This affectionate name, coined by apprentice Kevin, is our resident black rat snake, Elaphe obsoleta obsoleta. Bert and his mate Ernie, who is only five feet long, show up in the strangest places.
They set up housekeeping in the dead sugar maple behind the honeybee hive a month ago. There they were spotted stretched out on a limb collecting solar rays for a few days. Following that rendezvous, they snuggled into a big black ball nestled high in a large knot hole of the same tree.
Bert made her acting debut during theatre camp by climbing twenty feet straight up a hemlock tree while twenty-five youngsters played underneath her on the tire swing. An adult observer was amazed and pleased that these children showed no fear of the climbing serpent.
Ryan admits he’ll squeal like a pig, if he is surprised by a snake; Rusty agrees. The entire crew, with our boys at the forefront, help educate visitors on the benefits of our big black buddies and their smaller slithering allies.
Bert and Ernie have cleaned out the chipmunks inhabiting the rock wall and a nest of starlings in our family tree. They left their skins on the stone ledge in the basement no doubtedly taking care of any unwanted rodents.
The garter snake, a much smaller cousin found in the worm bin, is a great insect eater as well as a consumer of slugs and worms. Milk snakes, a bit larger than the harmless garters, are the true constrictors that help keep down the mouse and vole population in the compost piles.

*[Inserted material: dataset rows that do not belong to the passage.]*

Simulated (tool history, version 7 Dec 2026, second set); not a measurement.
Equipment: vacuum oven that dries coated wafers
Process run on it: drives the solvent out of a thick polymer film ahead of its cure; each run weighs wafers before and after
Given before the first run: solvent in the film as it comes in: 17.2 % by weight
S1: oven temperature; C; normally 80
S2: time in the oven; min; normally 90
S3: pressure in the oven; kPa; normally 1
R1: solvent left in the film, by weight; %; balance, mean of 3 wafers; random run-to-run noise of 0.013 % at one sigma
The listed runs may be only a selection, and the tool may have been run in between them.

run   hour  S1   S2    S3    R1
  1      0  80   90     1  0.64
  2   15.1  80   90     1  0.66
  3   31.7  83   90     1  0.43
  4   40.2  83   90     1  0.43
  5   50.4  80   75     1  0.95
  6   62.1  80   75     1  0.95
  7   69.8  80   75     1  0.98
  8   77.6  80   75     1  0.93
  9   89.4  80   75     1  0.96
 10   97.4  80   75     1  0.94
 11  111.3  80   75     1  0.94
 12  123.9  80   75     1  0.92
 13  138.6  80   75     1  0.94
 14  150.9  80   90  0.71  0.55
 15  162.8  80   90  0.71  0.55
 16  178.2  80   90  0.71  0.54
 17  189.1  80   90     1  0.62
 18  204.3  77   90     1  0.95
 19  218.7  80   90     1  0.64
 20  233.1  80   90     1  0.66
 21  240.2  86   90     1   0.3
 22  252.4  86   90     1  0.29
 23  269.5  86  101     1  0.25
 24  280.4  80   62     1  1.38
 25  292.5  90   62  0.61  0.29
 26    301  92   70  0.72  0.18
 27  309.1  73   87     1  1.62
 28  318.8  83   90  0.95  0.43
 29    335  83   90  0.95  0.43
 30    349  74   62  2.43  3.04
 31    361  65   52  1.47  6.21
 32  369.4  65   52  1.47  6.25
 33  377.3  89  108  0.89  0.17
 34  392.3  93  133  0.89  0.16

To mimic snakes, Stephen our summer student worker, hung black pipe in and around the blueberry bushes in hopes that the hungry robins will give the “snakes” a wide berth, just as Ryan and Rusty do.
In speaking for the majority of the Quiet Creek crew, we welcome all slithering reptiles to the farm and will continue to encourage the uncomfortable with fascinating sightings.